Meta-F*: Proof Automation with SMT, Tactics, and Metaprograms
- Guido Martínez ,
- Danel Ahman ,
- Victor Dumitrescu ,
- Nick Giannarakis ,
- Chris Hawblitzel ,
- Catalin Hritcu ,
- Monal Narasimhamurthy ,
- Zoe Paraskevopoulou ,
- Clément Pit-Claudel ,
- Jonathan Protzenko ,
- Tahina Ramananandro ,
- Aseem Rastogi ,
- Nikhil Swamy
MSR-TR-2018-33 |
Published by Microsoft
Scripting proofs with tactics has been a tradition in interactive theorem proving for decades. For nearly as long, semi-automated program verifiers have used tools like SMT solvers to improve proof automation. Despite their strengths, for verification in the large, both approaches also have shortcomings: (1) building application-specific tactics requires great effort and automated provers are not easily exploitable; (2) SMT solvers only efficiently automate a limited class of logics and theories. On the theories that are not efficiently SMT-automatable users must provide ad-hoc hints, resulting in brittleness and a waste of human effort.
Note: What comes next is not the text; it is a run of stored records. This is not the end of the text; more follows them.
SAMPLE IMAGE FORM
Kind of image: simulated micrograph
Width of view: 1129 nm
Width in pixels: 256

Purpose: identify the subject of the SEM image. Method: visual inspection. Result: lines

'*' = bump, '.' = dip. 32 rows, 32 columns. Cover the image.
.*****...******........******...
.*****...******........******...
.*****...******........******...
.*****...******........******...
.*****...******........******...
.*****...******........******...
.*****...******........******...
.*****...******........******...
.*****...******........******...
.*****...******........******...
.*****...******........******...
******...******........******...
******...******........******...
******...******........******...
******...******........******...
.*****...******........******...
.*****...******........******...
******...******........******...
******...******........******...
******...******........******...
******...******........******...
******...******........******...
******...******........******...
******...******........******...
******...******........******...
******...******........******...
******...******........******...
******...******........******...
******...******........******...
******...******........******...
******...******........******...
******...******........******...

Meta-F* is a new metaprogramming framework for F* which permits to profit from the state-of-the-art automation in SMT solvers, while using tactics to stay clear of their weaknesses, increasing overall proof robustness. Dually, this new style of proof reduces the effort of the tactic writer, as tactics need to automate only those parts of a proof that are difficult for an SMT solver. Beyond tactics, Meta-F* programs can construct and reflect on the syntax of F* programs, while safely manipulating the internal state of its typechecker. This allows scripting the construction of effectful programs along with their proofs of correctness, significantly reducing the need for user interaction in some proofs.
Meta-F* is not a new language: it is embedded into F* simply as a new, custom effect, which readily enables safe interactions between programs and metaprograms on equal footing. In support of executing them efficiently, we design and implement a new mechanism for extending the F* compiler with binary plugins compiled from verified source (meta)programs. Our experimental evaluation shows that with metaprogram plugins, performance and stability of hybrid SMT/metaprogramming proofs exceeds that of SMT-only proofs.